Friday, 12 May 2017

Syrian Airstrike: More to the September 2016 'mistake' than originally thought


ON 18 SEPTEMBER 2016, warplanes belonging to the American “coalition” carried out air strikes on Syrian government soldiers defending the Deir ez-Zor airfield in northeastern Syria. 

More than 100 Syrian soldiers died in the attack and many more were wounded. Australia’s Department of Defence admitted its involvement in the attack, although it gave no details of precisely what role the RAAF played.

I wrote an article on Independent Australia in September last year doubting whether the attack was a “mistake” as claimed by the Americans and the Australians, and, indeed, whether Australia was actually involved at all.

The basis for the scepticism in respect of the “mistake” claim was the established fact that Syrian troops had been in position defending the airfield for several months from attacking ISIS troops.

The scepticism about Australian involvement arose out of Syrian and Russian reports that the attack, over more than an hour, was carried out by F-16 and A-10 fighters — neither of which are part of the RAAF’s arsenal. The Department of Defence declined further comment as they wished to maintain the “integrity” of the U.S. review of the incident.

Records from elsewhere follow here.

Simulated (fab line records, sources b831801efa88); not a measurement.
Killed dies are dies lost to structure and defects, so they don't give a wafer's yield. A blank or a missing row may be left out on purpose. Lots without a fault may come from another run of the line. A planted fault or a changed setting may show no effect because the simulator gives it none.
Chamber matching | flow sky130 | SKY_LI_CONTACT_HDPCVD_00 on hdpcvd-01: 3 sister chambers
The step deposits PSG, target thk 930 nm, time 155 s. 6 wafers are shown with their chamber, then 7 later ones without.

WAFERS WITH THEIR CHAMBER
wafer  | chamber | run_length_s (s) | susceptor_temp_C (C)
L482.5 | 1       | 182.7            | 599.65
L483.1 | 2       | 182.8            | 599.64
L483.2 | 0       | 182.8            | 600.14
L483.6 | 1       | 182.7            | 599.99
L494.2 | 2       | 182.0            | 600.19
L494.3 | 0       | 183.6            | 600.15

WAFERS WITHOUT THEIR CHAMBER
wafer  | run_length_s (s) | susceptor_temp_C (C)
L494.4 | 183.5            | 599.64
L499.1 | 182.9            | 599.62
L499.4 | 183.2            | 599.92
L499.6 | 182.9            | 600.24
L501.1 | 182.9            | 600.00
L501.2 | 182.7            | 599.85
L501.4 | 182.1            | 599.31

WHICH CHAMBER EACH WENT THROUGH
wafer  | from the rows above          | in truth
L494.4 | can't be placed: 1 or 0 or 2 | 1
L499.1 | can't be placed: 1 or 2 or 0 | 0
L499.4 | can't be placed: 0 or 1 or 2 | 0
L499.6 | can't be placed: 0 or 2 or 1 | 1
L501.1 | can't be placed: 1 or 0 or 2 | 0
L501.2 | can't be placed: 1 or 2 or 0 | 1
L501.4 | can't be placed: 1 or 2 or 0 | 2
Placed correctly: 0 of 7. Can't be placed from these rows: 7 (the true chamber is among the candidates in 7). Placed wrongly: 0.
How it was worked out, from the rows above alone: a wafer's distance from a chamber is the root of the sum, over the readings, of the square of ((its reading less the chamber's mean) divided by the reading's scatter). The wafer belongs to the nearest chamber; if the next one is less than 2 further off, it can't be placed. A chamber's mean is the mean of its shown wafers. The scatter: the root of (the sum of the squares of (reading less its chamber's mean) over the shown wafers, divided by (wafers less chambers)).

Since then, there have been a number of developments that raise further questions about the RAAF’s role and indeed the whole basis of the September attack. These questions have not been answered by the release of the U.S. report on their investigation of the incident, nor by the Australian media’s unwillingness to question the alleged explanation or explore wider issues about Australia’s involvement in the Syrian war.

In order to avoid clashes between Russian forces, legally, in Syria at the request of the Syrian Government and American and “coalition” forces operating in Syria in violation of international law, there exists a communication system, referred to as the “deconfliction line”. Under the protocols governing this system, the Americans notify the Syrians and Russians where and when their forces will be operating.

In respect of the attack on Deir ez-Zor, it appears the Americans did advise the Russians of an impending attack but, in this case, gave false information as to exactly where the attack was to occur.

After the attacks started and Syrian soldiers were being bombed and strafed, the Russians tried urgently to contact the Americans on the deconfliction line. They were unable to do so because for the whole of the attack period the American end of the line was left unattended. This is unlikely to have been a coincidence.

The American report also acknowledged that U.S. Central Command headquarters in Qatar, which was responsible for the carrying out of the attack, had precise intelligence as to the exact location of the Syrian troops and their ISIS opposition.

Which is where the RAAF comes in. At the time of the attack on 18 September, the RAAF was operating its E-7A Wedgetail aircraft above the battle. 

Given that the RAAF had the intelligence data as to the exact location of the respective forces on the ground – which as noted were long term fixed positions for the Syrian defences – and that they had sophisticated observation, analysis and transmission capabilities, why is it that the attack continued on the Syrian Army for over an hour?

It is not a question answered by the American report and, beyond the initial statement admitting culpability for the “mistake”, the Australian Department of Defence has refused to provide further comment or explanation.

The suspicion that it was not a “mistake” but rather a deliberate attack on Syrian forces is reinforced by a number of other facts that have emerged. The Australian media has not thought it fit to comment or analyse any of these factors. The default position is always a variation on "we meant well", "we regret any mistakes" and "any further information is inappropriate on grounds of national security". International law is a wilderness never to be explored.

The first piece of additional information is that, within seven minutes of the U.S.-led attack commencing, ISIS ground forces commenced a well-organised attack on the Syrian defensive positions that were severely compromised by the air attacks.

The nature of the ISIS attack and its timing are among the strongest possible evidence that, far from being a “mistake”, this may have been an attack coordinated between ISIS and the Americans.

This view is reinforced by the further revelations that the ceasefire then in place (albeit imperfectly) was strongly opposed by U.S. Defence Secretary Carter, as well as Lt General Harrigan, commander of the U.S. Air Force Control Command that authorised the attack. The planned U.S.-Russian joint integration centre to co-ordinate attacks against ISIS was sabotaged by the attack. Carter and Harrigan had the means, motive and opportunity to sabotage a plan of which they both disapproved.

Deir ez-Zor is important for two other reasons. It is the centre of Syria’s largest oil and gas deposits. ISIS has been selling oil from captured sites in the area by transporting it over the border into Turkey.